Tuesday, December 23, 2014

Christmas on Walton's Mountain

Did I misinterpret this? Was the door closed?

The Homecoming: A Christmas Story, the old pilot to The Waltons, is on TV. Different seeing Patricia Neal as the mother and Edgar Bergen as Grandpa. I haven't seen it since it was first broadcast about 40 years ago.

Patricia Neal demands that 17-year-old John-Boy explain what he does in his room with the door locked. They make it pretty clear what she thinks he's doing in there. She demands to know what he has hidden under his mattress. She assumes it's some sort of 1930s pornography, but it's only his journal. He tells her what's in it---folksy stuff about Walton's Mountain. Not a sex diary.

The only other thing I remember was when the kids go to a thing where they'll get a Christmas present if they can recite a verse from the Bible. Turns out John-Boy has memorized erotic Bible verses.

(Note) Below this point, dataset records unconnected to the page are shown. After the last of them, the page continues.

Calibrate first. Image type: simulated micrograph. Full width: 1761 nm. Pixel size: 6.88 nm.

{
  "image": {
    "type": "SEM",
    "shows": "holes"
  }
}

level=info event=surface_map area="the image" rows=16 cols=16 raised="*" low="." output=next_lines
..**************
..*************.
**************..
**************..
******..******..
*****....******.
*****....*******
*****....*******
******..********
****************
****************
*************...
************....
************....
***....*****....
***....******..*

It was probably closer in tone to the movie Spencer's Mountain with Henry Fonda as the father and James MacArthur as John-boy, called Clayboy in that incarnation.

I'll tell you one thing that bothered me. An episode of The Waltons where John-Boy was taking a bath with the door open, reading a book. Why would he do that? He was in the bathtub so his nakedness was shielded from view, but how did he get in and out without traumatizing the children? I know they were earthy country folk, but come on.

And there was one episode where, every time someone entered the scene, they were buttoning their clothes. I don't know what they were supposed to have been doing. I think that was the episode where one of the girls reveals that Ben goes to the bathroom behind the barn.

And then, when World War Two starts, Olivia tries to comfort a woman whose son was just killed in action by telling her that at least he won't come back from the war emotionally scarred. What was she thinking?

The only other thing that bothered me was that the narrator, who was supposed to be John-Boy as an adult, had a much deeper voice and different accent.